6. Right of return and cancellation

      1. Products that have already been ordered or delivered can be returned within 30 days after receiving the product, conditioned that the product is returned in the same shape and condition as it was delivered.

      2. A return/cancellation fee of $10 USD applies to cover our original shipping expenses.

      3. The right of return is subject to the Purchaser's notification of Us by e-mail within 30 days from delivery. The notification shall include the reason for exercising the return right.

      4. The Purchaser's refund will be made within 14 days after We have received the product, conditioned that the product is returned in the same shape and condition as it was delivered, cf. clause 6.1.

      5. Customers are responsible for seeking import cost returns themselves.

7. Inspection and notice of defects

      1. The Purchaser shall immediately upon delivery – and before use – inspect and examine the products delivered.

      2. The Purchaser shall inform Us of a defect by written notice immediately after the defect has appeared. The notice shall contain a description/photograph of how the defect manifests itself. If the Purchaser fails to give Us such notice, he shall forfeit his right to make any claim in respect of the defect.

8. Warranty of the products

      1. We provide a warranty of one year.

      2. We provided warranty covers manufactures defects.

      3. The warranty period commences from the delivery of the products.

      4. The warranty does solely cover manufacturing defects. Hence, the warranty does not cover anything else, e.g. burnt/ flared speaker units, scratches, wear and tear, misuse, incorrect connection, defects arising from inadequate maintenance, theft, fire etc.

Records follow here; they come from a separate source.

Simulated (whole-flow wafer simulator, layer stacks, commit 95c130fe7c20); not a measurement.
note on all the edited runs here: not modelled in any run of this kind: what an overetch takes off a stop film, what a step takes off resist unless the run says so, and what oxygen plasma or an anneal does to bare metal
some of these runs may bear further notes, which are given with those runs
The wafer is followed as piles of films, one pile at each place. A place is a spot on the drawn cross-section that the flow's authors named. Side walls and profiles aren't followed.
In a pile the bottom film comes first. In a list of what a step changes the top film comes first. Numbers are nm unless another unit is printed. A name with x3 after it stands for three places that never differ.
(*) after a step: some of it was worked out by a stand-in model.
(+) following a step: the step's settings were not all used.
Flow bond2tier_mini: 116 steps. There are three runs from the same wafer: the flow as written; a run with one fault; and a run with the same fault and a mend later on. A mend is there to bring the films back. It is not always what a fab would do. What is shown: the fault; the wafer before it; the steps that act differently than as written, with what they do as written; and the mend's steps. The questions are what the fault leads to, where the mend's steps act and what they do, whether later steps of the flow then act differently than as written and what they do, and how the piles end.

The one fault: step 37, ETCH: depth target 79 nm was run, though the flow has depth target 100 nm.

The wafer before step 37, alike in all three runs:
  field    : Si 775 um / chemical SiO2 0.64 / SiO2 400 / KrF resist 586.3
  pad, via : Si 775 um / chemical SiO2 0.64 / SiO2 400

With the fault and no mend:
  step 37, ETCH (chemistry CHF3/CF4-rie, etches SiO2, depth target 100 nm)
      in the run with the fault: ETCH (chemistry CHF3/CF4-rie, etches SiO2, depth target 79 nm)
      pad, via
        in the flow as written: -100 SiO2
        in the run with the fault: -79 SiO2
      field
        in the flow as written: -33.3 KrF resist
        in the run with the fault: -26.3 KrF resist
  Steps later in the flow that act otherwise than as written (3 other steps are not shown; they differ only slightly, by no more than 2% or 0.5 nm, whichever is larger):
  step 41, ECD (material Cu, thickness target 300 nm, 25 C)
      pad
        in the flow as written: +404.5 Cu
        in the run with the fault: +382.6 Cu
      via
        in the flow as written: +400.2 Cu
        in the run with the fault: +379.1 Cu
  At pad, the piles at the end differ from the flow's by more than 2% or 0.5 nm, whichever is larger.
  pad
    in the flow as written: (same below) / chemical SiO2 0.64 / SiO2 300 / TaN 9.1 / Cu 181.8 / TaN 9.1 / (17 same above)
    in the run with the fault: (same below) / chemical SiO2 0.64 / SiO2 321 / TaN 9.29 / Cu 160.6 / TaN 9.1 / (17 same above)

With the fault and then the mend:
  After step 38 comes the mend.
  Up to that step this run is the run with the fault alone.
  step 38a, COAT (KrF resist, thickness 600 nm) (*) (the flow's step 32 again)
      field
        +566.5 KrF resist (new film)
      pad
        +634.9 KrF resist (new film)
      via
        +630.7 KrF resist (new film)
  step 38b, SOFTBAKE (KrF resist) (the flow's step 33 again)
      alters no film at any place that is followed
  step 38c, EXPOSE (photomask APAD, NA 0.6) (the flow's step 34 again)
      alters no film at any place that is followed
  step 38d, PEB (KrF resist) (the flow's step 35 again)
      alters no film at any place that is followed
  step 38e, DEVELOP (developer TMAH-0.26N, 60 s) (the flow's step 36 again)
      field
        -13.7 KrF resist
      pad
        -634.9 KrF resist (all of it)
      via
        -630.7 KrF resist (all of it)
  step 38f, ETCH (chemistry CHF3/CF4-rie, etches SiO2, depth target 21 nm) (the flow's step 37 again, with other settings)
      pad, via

      5. The Purchaser must – upon the sole discretion of Us – provide sound proof of a defect covered by the warranty.

      6. The warranty is subject to a warranty certificate issued by Us upon conclusion of a purchase of products. If the Purchaser cannot exhibit the warranty certificate, then We will be permitted to refuse any coverage and/or assistance under the warranty.

      7. If a defect is covered by the warranty, then the Purchaser will be entitled to a refund, reparation or new product, subject to our choice. If the defect concerns a product that is no longer in production, We will be permitted to offer the Purchaser a new and comparable product.

9. Intellectual property

      1. The Purchaser obtains no rights in form of license, patent, copyright, trademark or other proprietary right in relation to the products.

10. Force majeure

      1. Any circumstance beyond the control of the parties, such as fire, war, mobilization or military call up of a comparable scope, requisition, seizure, currency restrictions, insurrection and civil commotion, the arise of an epidemic, shortage of transport, general shortage of materials, restrictions in the use of power and defects or delays in deliveries by sub-suppliers caused by any such circumstance as referred to in this clause shall be considered as grounds for relief if such circumstance impedes the performance of the contract or makes performance unreasonably onerous, provided that the effect of the circumstance on the performance of the contract could not have been foreseen at the formation of the contract.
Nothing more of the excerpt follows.